Absolutely, kb. But you're talking about great floods. Incredible amounts of water. On earth. Not about great impacts. With visual, celestial phenomena like meteors in the sky.kbs2244 wrote:Here we go:
http://discovermagazine.com/2007/nov/di ... t=1&utm_c=
And this is from a NY Times story:
About 900 miles southeast from the Madagascar chevrons, in deep ocean, is Burckle crater, which Dr. Abbott discovered last year. Although its sediments have not been directly sampled, cores from the area contain high levels of nickel and magnetic components associated with impact ejecta.
Burckle crater has not been dated, but Dr. Abbott estimates that it is 4,500 to 5,000 years old.
After all, if there was an impact, dosn't it have a 3 to 1 chanch of hitting water?
It would be a great help to the cause if the National Science Foundation sent a ship equipped with modern acoustic equipment to take a closer look at Burckle, Dr. Ryan said. “If it had clear impact features, the nonbelievers would believe,” he said.
But they might have more trouble believing one of the scientists, Bruce Masse, an environmental archaeologist at the Los Alamos National Laboratory in New Mexico. He thinks he can say precisely when the comet fell: on the morning of May 10, 2807 B.C.
Dr. Masse analyzed 175 flood myths from around the world, and tried to relate them to known and accurately dated natural events like solar eclipses and volcanic eruptions. Among other evidence, he said, 14 flood myths specifically mention a full solar eclipse, which could have been the one that occurred in May 2807 B.C.
Half the myths talk of a torrential downpour, Dr. Masse said. A third talk of a tsunami. Worldwide they describe hurricane force winds and darkness during the storm. All of these could come from a mega-tsunami.
I'm not contesting there were large impacts. I think there probably were hundreds. Over the aeons! If we didn't have a dynamic atmosphere, tectonics, volcanism, climates, currents, and the benefit of billions of years for those factors to do their thing the earth would look as pockmarked as the moon does.
There are small meteor impacts everyday still today! Across the globe. The size of sand grains. You can see thousands of them as shooting stars. Meteorites burning up in the atmosphere. But large, Armageddon type impacts, on the ground (or sea), witnessed by people, that dramatically changed human history, don't figure in human (oral) history at all, afaik. While large floods do. Prominently.

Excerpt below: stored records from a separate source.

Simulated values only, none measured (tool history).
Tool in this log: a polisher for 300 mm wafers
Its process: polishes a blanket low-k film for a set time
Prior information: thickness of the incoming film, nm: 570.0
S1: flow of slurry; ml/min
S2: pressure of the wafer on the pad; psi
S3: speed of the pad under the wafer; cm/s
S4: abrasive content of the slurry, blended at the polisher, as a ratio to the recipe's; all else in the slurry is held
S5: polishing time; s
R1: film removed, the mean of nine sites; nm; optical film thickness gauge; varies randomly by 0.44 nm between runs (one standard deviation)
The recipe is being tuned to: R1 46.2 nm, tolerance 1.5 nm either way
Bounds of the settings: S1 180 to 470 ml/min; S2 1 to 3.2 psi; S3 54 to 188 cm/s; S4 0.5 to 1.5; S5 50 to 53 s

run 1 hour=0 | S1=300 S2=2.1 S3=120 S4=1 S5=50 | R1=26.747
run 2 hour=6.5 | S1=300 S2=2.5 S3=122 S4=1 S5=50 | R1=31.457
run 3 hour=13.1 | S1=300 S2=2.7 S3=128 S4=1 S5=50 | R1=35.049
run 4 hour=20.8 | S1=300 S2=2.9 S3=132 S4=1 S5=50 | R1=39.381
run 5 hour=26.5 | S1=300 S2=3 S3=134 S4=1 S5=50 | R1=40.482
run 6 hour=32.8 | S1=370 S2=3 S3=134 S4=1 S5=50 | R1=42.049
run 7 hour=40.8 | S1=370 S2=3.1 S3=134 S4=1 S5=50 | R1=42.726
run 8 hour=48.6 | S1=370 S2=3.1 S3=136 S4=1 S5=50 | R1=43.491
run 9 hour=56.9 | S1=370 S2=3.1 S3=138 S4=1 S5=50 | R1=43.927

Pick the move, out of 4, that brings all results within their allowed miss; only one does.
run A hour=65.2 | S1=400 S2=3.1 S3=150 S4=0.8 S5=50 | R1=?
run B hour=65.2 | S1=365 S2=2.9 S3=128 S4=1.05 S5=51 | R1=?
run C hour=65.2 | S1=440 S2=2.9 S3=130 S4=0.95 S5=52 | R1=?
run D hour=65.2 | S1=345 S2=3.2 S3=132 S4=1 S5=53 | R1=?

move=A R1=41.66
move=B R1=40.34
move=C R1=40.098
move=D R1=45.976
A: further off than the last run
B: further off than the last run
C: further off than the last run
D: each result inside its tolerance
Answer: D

From that I conclude that people did go through the one phenomenon, and not the other. Not because they didn't/don't happen, they do, but because the frequency with which they happen is so extra-ordinarily low, like once every 200.000 years or less, statistically, that it simply never happened 'in living memory'. HSS is not 200.000 years old, as far as we know...
Of course two big ones can hit Earth tomorrow within 5 minutes of eachother!
While the last one before tomorrow's event could have been a few million years ago. Man simply wasn't yet around to witness it. But a few million years is nothing significant in the grand scheme of things (fifteen thousand four hundred million years, at last count!).